Continued falling enrollment and the end of federal stimulus funds will cost USD 410 about $207,000 in lost revenue for the 2011-12 school year.
“We’re really going to take a hit next year,” Superintendent Steve Noble told the board of education Monday.
He projected weighted enrollment, which the state uses to determine funding, will fall from 582.6 to 560.7. Under the existing funding formula, that would result in a loss of about $186,000 of state funds. Additionally, $20,850 of federal funds will expire after this school year.
The timing of the economic downturn was especially damaging to USD 410. Voters approved bonds for several capital improvement projects while the economy was still humming along, Noble said. Soon after, though, the economy turned sour, hurting property values and tax collections. That combination forced the district to increase the tax levy for bond payments.
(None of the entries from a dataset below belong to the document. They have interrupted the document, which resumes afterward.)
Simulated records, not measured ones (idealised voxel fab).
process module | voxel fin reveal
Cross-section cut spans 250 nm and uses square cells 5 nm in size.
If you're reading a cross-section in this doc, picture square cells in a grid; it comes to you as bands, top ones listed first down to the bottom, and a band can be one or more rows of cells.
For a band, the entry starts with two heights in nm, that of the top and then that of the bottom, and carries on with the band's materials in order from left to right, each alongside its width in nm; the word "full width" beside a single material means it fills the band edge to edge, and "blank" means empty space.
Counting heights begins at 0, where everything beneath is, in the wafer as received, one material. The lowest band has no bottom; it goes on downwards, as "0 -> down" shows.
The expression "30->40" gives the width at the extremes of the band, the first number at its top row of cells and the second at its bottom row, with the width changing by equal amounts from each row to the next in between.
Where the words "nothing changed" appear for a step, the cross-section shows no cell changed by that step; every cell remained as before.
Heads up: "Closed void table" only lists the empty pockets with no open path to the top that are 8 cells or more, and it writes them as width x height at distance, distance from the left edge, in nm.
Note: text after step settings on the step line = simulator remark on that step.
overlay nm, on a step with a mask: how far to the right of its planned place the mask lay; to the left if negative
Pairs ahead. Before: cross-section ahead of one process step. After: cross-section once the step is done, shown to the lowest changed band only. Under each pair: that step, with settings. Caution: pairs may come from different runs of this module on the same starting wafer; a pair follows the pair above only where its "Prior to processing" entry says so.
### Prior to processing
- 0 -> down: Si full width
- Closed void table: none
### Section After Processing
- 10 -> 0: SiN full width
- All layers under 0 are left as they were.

In an effort to soften the blow for taxpayers, the school board reduced the capital outlay levy from 8 to 5.1 mills. One of the planned spending cuts is in vehicle replacement. Noble said the district could safely extend the lifetimes of buses from 10 years to 12 or 13.
One project approved during better economic times was the purchase and renovation of the current Midway Motors building to use as a district office. But the renovation is likely to be less expensive than originally planned.
Board members instructed project manager Jantz Construction to send the project out for bids in three portions. Contractors are to submit bids to renovate the front offices and bathrooms as the main bid with a proposed board room, two back offices, and a back bathroom as one optional addition, and a west vestibule as another option.
The separation of the project was because Jantz Construction was unable to get a licensed architect or structural engineer to approve plans for the renovation, which is required if the project costs more than $100,000. The total project’s estimated cost is $250,000.
Hiring an architect or engineer to re-make the plans would probably be costly, Vince Jantz said.
Board member Rod Koons said the building would be virtually unusable for the district office in its current condition.
“There was a reason you wanted to do this,” Noble said.
The district moved its offices from Hillsboro Elementary School to the basement of Emprise Bank to make room for expanded early childhood education, he said.
Board members approved sending the project out for bids.
A revised agreement with Jantz Construction was approved. The company will receive either $6,000 plus the cost of bonding the project or 8.5 percent of the total project cost, whichever is greater. Koons proposed the $6,000 minimum because Jantz Construction has already put a lot of work into the project.
In other business:
- Communities in Schools of Marion County has ended its affiliation with state and national Communities in Schools groups and has changed its name to Families and Communities Together. Director Linda Ogden discussed the results of the 2010 Communities that Care survey, taken by 6th, 8th, 10th, and 12th graders. The survey measures risk and protective factors related to drug use and other harmful behaviors. In a majority of areas, USD 410 showed lower risk and better protective factors than the state average.
- Hillsboro Middle School teachers Anne Janzen and Michele Melton gave a presentation about the school’s system for improving struggling students’ reading skills. The program focuses on evaluation, intervention, and monitoring progress. The extra instruction replaces an elective for participating students.
- Noble reviewed Kansas Association of School Boards’ recommended policy updates. A policy on drug-detecting dogs prompted interest from board members. Noble said the district has a contract each year for a drug-detecting dog to search the school on a few random days. The program is primarily a deterrent, he said.
- Hillsboro United Methodist Church purchased five wireless access points and a wireless switch for $600. The equipment was replaced when schools updated wireless systems to accommodate heavy use from laptop computers issued to the students.
- Families and Communities Together purchased a laptop computer for $901, the same as the school’s cost.
- Ebenfeld Mennonite Brethren Church received an unused overhead projector at no cost. Noble said the projector was just taking up space.
- District technology director Jason Henry will have help from a few students addressing common problems with school-issued laptops beginning in January.
- Kansas Broadband Internet has not made a $25,000 payment that was due to the district in May for a spectrum lease. Noble has tried to contact the company, but received no response.
- An extended contract for English-as-a-second-language aide Marcia Findeiss was approved. The contract added one hour per day to assist at HMS.
- Technology Excellence in Education Network Director Brandi Hendrix received a 1.5 percent raise.
- The district will deposit operating funds at Hillsboro State Bank, receiving interest of the 91-day treasury bill rate plus 0.255 percent. Central National Bank’s proposal was for just the 91-day treasury bill rate.
- The board rejected the only bid to hold $47,500 set aside for the athletic facility co-owned with Tabor College. Hillsboro State Bank provided the only bid, .25 percent for a one-year certificate of deposit or .35 percent for a two-year CD. The bank proposed the same offer it made for operating funds, which was approved.
The next Board of Education meeting will be 7 p.m. Nov. 8.